Sitecore CM Azure Scaling : Incident Analysis & Step-by-Step Runbook
Scaling CM horizontally without addressing session state can cause session timeouts and lost authoring state. This post explains the root cause, a step-by-step troubleshooting & remediation method, and recommended approaches for safely increasing CM availability.
Background
Sitecore's recommended approach for authoring environments is to run a single CM instance to avoid issues with session state, locking, and authoring workflows. Teams sometimes scale CM horizontally to increase availability or capacity. When doing that, you must ensure that session state and any local state are handled consistently across instances; otherwise, authors will experience session loss or timeouts.
This document summarizes a real incident (redacted of dates and resource names) and turns it into a clear, practical runbook and guidance for scaling Sitecore CM safely.
Summary of what happened (high level)
- We scaled an environment from one CM instance to multiple instances to increase redundancy.
- After scaling, authors began experiencing session timeouts and lost editing sessions.
- Investigation showed sessions were stored locally and requests were routed to different instances; without sticky sessions or a centralized session store, this caused session loss.
- Temporary mitigation used session affinity (sticky sessions). The long-term solution is to centralize session state or design CM to be stateless.
Root Cause (concise)
- Immediate cause: Session state was kept in-process (or otherwise instance-bound) while load balancing distributed requests across instances. Requests for a single user hit different instances, causing session mismatch and timeouts.
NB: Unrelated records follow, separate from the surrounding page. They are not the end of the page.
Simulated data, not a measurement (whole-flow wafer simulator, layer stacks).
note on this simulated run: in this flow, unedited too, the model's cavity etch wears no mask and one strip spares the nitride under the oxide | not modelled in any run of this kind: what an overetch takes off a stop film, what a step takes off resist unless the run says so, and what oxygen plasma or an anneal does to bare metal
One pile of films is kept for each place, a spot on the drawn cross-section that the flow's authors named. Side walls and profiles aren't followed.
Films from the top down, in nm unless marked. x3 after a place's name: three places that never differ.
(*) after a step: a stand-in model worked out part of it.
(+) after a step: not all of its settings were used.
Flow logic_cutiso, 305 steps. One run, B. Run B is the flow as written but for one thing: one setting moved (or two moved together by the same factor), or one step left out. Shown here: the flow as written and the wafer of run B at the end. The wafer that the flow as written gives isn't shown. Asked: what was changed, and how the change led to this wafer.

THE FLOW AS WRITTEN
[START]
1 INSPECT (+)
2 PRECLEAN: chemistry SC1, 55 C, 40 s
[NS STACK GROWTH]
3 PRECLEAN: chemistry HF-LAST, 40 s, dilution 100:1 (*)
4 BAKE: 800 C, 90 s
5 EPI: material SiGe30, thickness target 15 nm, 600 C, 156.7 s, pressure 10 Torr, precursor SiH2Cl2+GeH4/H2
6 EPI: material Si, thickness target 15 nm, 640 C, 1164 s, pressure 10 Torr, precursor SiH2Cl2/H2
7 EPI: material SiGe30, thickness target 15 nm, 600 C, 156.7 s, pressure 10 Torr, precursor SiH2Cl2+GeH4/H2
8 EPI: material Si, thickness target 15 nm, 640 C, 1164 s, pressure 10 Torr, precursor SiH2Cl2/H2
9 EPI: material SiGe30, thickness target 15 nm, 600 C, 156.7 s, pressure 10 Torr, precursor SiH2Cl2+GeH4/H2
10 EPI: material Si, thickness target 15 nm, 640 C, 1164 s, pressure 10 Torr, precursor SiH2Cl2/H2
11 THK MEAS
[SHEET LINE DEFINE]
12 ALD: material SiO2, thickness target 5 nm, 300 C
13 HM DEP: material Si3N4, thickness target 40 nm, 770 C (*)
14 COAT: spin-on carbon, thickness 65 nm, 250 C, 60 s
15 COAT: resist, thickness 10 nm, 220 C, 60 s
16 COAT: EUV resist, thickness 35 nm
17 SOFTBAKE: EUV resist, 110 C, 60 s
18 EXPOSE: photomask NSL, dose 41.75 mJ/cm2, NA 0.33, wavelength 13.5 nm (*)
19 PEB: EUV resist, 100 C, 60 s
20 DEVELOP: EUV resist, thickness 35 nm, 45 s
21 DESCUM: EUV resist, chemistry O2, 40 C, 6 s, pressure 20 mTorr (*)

- Underlying cause: The environment was scaled without configuring a shared session store or ensuring all temporary/stateful resources were centralized.
Step-by-step troubleshooting & remediation (runbook)
Use this as a checklist when you encounter CM session issues after scaling.
1) Detect & confirm the problem
- Check application logs, web server logs, and Sitecore logs for session-related errors, exceptions, and frequent login or session renewal events.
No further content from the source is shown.